Repeat performance of 2021 in Gascony with small yields confirmed for the white wines

fter frost, hail and then drought, the small 2022 harvest in the Gers area of South-West France has been confirmed and companies are scrambling to access even the smallest volumes available. Although the PGI Côtes de Gascogne producers’ organisation is loath to release figures until official harvest returns have been filed, its director Alain Desprats warns that output will be a far cry from the 1.7 million hectolitre average for the Gers wine region, “bearing in mind that there is uncertainty to within 100,000 hl”, he says.
Desprats adds that drought alone affected harvest potential by 20 to 30%. “In a normal year, half of the volume, or 850,000 hl, goes to PGI Côtes de Gascogne, 400,000 hl to Vin de France, 200,000 hl are base wines for Armagnac and the rest is produced under the department's appellations”. Base wines for Armagnac are likely to be the most penalised, “because producers tend to favour market-worthy wines”, explains Desprats.

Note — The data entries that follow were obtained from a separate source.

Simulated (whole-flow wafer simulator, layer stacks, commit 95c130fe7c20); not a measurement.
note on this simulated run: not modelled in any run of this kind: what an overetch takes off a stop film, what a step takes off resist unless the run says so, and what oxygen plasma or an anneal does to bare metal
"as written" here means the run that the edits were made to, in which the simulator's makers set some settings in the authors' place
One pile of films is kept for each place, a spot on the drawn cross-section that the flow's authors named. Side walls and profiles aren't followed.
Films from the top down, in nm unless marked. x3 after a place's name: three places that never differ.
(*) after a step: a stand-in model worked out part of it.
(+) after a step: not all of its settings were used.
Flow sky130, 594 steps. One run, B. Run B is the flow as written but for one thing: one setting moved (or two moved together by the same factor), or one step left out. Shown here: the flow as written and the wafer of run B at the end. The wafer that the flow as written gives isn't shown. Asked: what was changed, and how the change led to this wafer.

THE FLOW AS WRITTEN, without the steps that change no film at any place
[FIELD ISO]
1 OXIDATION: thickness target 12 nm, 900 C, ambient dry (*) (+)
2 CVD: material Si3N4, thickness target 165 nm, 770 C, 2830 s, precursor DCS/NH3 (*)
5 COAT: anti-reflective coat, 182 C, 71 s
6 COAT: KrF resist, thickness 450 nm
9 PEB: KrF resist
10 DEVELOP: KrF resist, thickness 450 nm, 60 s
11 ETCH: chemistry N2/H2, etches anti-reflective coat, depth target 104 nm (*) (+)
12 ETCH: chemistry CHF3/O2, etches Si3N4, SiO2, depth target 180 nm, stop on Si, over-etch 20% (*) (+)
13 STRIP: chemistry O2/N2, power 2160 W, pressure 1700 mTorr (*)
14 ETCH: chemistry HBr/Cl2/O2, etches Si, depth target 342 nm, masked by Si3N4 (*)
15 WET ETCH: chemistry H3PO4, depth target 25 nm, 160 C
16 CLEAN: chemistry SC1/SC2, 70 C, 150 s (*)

But the most worrying aspect is the succession of two poor harvests, which means that the buying season is starting “with no inventories, whereas we started the previous season with normal stocks”, says broker François Tarrit. This maintains pressure on availability and prices. “Prices were already high last year”, recalls Desprats, and for Tarrit, there is no other option than for “prices to stay firm, but not in excess of those for the previous vintage, at around €100/hl for Colombard and €110-115/hl for Sauvignon.”
More broadly speaking, some firms went to Gers for procurements of “fresh, aromatic whites blended into Vins De France, so levels of Vin De France for this vintage will need to be ascertained, both by volume and quality, because if the usual styles are not there, those volumes will have to be found elsewhere, probably in Languedoc”, comments Florian Ceschi, director of brokerage firm Ciatti Europe.